We are whole—mind and body—so that coming to a condition where one is calm, alert, not-acting but yet intensely interested and involved is not just a mental trick, but also involves the body. It is my experience that attentive, calm waiting is a both-and effort. Even waiting at a traffic light. I both intend to be calm and alert and also pay attention to the sensations of my breath, my pulse, my gut. I relax my muscles and focus on simply noticing thoughts as puffy clouds passing, notice my breath passing my nostrils, simply noticing a place of deep, inner being. 

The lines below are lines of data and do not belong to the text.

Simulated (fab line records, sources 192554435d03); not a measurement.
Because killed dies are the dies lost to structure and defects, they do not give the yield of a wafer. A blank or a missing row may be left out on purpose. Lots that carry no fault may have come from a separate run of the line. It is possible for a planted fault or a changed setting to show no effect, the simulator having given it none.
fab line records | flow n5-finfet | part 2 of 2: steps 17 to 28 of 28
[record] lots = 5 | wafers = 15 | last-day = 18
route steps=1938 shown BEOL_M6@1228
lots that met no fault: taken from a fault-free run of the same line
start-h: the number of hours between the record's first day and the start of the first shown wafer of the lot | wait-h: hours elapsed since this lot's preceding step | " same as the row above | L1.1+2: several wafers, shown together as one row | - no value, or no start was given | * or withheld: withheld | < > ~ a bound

Some traditions call this contemplative prayer, others call it meditation. I call it a blessing and a plain, good-sense tool to carry with.

Tuesday, August 7, 2012

Brave and sane enough.

"The only reason we don't open our hearts and minds to other people is that they trigger confusion in us that we don't feel brave enough or sane enough to deal with." Pema Chodron

Monday, August 6, 2012

Waiting: passionate, vibrant, contemplative work

   "One day, while I was reading in the Gospels, it occurred to me that when important times of transition came for Jesus, he entered enclosures of waiting—the wilderness, a garden, the tomb. Jesus' life was a balanced rhythm of waiting on God and expressing the fruits of that waiting.
   "I had tended to view waiting as mere passivity. When I looked it up in my dictionary however, I found that the words passive and passion come from the same Latin root, pati, which means 'to endure.' Waiting is thus both passive and passionate. It's a vibrant, contemplative work. It means descending into self, into God, into the deeper labyrinths of prayer. It involves listening to disinherited voices within, facing the wounded holes in the soul, the denied and undiscovered, the places one lives falsely, It means struggling with the vision of who we really are in God and molding the courage to live that vision."
(Sue Monk Kidd, When the Heart Waits: Spiritual Direction for Life's Sacred Questions. HarperSanFranscisco, 1990. 14.)

Wednesday, August 1, 2012

Intellect vs. feelings

"I wonder if the process of aging doesn't bring as its chief gift the capacity to separate our intellect from our feelings. A sixteen-year-old can know one thing but be emotionally incapable of acting upon it. At sixteen, the emotional needs must come first if the heart is to survive. Perhaps this is true at every age, but at sixty-six I am no longer hungry in that old starving way. Even if all my sources of comfort were to vanish, I would know how to create new ones." (Phyllis Theroux, The Journal Keeper, Grove Press, NY, 2010, 242.)

I wonder if this is all true? Yes, I am "no longer hungry in that old starving way." Yet would I know how to create new sources of comfort? My primary source of comfort is the natural world, and my own basic human-animal needs fulfilled in it. I want my physical safety, and the ability to care for my own bodily needs. I depend on the comforts of running water, hot and cold; food, and the freezer, refrigerator and stove to preserve and prepare it; my own bed; the land and water beyond my walls and windows. How would I possibly create comforts to replace those?

Further, how could I replace long time family and friends? Babies and new friends are marvelous, oh, yes!, but they cannot help me carry my memories. If I forget where I've been, how will I not return to that?